Is Memory Access of Data the Performance Panacea?

Some DBAs and performance analysts feel that a large data cache is the silver bullet for nearly all performance headaches. After all, since memory access is much faster than disk lookups, the key to excellent performance must be to store as much data as possible into memory. After that has been accomplished, then it likely won't matter what SQL is thrown at the system.

To analyze whether a data cache has been correctly configured, a number of ratios have been created that measure logical (memory) to physical (disk) I/O rates. MySQL has the key cache hit ratio and InnoDB buffer pool ratio, Oracle has the buffer cache hit ratio, and Sybase and SQL Server use the data cache hit rate. DBAs have relied on these ratios to help determine if their data caches are large enough, with standard rules of thumb being a 90+% reading being necessary for the cache to be termed 'effective'. If the data cache hit rate hovers near this reading, then many DBAs bless their system as one that is high-performance in nature.

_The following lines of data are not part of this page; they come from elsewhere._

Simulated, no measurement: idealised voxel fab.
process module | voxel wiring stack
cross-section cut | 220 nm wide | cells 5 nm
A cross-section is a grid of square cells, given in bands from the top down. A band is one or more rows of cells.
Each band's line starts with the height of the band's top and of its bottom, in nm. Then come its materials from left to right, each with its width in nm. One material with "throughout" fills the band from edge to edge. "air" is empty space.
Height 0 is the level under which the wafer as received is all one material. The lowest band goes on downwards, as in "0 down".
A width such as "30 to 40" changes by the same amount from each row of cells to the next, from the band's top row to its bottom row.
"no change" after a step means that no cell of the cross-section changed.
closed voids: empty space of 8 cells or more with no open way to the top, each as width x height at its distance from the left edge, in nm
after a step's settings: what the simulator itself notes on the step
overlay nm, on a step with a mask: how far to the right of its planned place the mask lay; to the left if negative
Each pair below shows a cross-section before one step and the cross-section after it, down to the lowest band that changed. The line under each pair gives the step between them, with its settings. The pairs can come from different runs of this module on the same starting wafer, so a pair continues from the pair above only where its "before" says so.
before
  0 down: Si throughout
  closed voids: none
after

It may shock you to hear this, but nothing could be further from the truth. While it is certainly true that properly configured data caches play a part in a high-performing database system, relying on high data cache hit rates as the sole or primary indicator of an efficiently performing database is bad practice. Why? Consider the following illustration taken from Oracle expert Cary Millsap's excellent paper entitled "Why a 99%+ Database Buffer Cache Hit Ratio is Not OK1":

Two distinct SQL statements A and B return identical row sets, but the two statements have different execution plans. Which statement would you rather have on your system?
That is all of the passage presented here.